I have been debating about whether I should post or not about the passing of gay literary legend Richard Labonte earlier this week. I didn’t know Richard as well as many other queer writers did; my career began only a few years before he retired from A Different Light and moved north to Bowen Island with his husband Asa (fun fact: Bowen Island is where Harper’s Island, a one-season “we’re trapped here on an island with a mad killer who’s picking us all off one by one and must be one of us!” thriller series that wasn’t very popular but I enjoyed tremendously).

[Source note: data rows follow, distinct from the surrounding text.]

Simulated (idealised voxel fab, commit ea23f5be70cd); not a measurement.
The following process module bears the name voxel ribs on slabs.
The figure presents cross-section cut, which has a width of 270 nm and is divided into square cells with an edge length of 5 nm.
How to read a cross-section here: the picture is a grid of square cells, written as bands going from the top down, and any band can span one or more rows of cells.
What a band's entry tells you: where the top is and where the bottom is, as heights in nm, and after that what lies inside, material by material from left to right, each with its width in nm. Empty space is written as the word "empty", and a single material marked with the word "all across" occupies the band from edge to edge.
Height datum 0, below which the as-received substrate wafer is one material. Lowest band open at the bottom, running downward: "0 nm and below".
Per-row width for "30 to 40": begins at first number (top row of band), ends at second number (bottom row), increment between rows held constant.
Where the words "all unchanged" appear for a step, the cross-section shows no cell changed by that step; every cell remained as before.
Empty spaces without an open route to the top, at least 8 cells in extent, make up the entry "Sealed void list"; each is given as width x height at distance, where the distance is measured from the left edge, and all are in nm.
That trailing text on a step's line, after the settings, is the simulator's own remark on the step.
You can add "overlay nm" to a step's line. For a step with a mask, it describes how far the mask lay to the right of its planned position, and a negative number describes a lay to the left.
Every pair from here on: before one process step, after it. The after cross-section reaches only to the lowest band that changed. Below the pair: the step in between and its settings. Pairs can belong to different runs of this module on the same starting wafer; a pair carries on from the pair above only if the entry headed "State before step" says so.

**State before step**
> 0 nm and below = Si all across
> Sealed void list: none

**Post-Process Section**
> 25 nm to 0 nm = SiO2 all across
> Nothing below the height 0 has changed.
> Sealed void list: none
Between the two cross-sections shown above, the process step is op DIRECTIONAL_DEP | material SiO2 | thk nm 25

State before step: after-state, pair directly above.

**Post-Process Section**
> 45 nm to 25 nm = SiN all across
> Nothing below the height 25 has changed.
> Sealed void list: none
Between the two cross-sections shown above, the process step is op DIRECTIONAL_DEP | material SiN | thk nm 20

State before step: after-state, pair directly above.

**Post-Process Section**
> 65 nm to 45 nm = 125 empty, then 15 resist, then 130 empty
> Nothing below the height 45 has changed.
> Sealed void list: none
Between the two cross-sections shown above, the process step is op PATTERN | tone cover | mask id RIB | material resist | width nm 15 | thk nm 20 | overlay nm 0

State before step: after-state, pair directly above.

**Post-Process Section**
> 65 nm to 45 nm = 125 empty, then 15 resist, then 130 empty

I first met Richard when I worked for Lambda Literary back in the day (yes, the very same Lambda Literary that’s being draggedor defended on Twitter the last few days; those of you who’ve not been around for a long time might not know Paul and I both worked there from August 2000 to November 2001) and A Different Light was the bookseller for a Lambda Literary Awards nominee reading we were holding at the San Francisco Public Library in spring of 2000 (ADL was also the bookseller for the Lambda Literary Conference we were putting on in San Francisco later that same year). Richard was always very kind to me; he published several stories of mine in his Best Gay Erotica series for Cleis Press (and no, I don’t remember the years, the volume numbers, the guest editors, or the stories themselves) and often, when he was putting an anthology of some kind or another together, would often ask me to write something for him. I always tried to (I don’t think I always succeeded in writing something for him), primarily because he was so nice and supportive from my days as editor of Lambda Book Report. Since seeing the news of Richard’s passing, I’ve been remembering things from back then–things I’ve not thought about in years–and while some of the memories aren’t great…the majority of them are. (I really enjoyed the job, despite the challenges I sometimes faced doing it.) That Festival in San Francisco was the last time I saw Richard in person; I think I signed twice more at the store in San Francisco but many years later, long after Richard retired and left the city.
He was a very generous man and was committed to not only the queer community but to the queer publishing community. He was so incredibly kind to me when my first books came out; so supportive, always emailing me to let me know he’d read and enjoyed them, which meant a lot to me back in those days. I was, despite my years as a book reviewer and my time as editor of LBR, still remarkably naive about publishing and the business when Murder in the Rue Dauphine was released; we were also remarkably poor around that time and so making money was really my biggest priority at the time; one of the reasons I always tell new writers to enjoy their first book release and everything to do with getting a book published is because I wasn’t truly able to enjoy mine as completely as I would have liked; and the next thing I knew a year had passed and the second book was out and things were…different. I would periodically email Richard when I was down about something–a horrible review, another writer saying nasty things about me and my work publicly, what should I do in a certain situation–and he was always very generous with his time and kind in his replies to the newbie who didn’t know what he was doing (and let’s face it, I still don’t).
His retirement was a loss to the community; his passing an even greater one. He loved his community, he loved books, he loved writers–and he made such a difference, a positive one, in so many writer’s lives.
But I am glad I got the opportunity to know him. I was always grateful to him; I hope he knew that.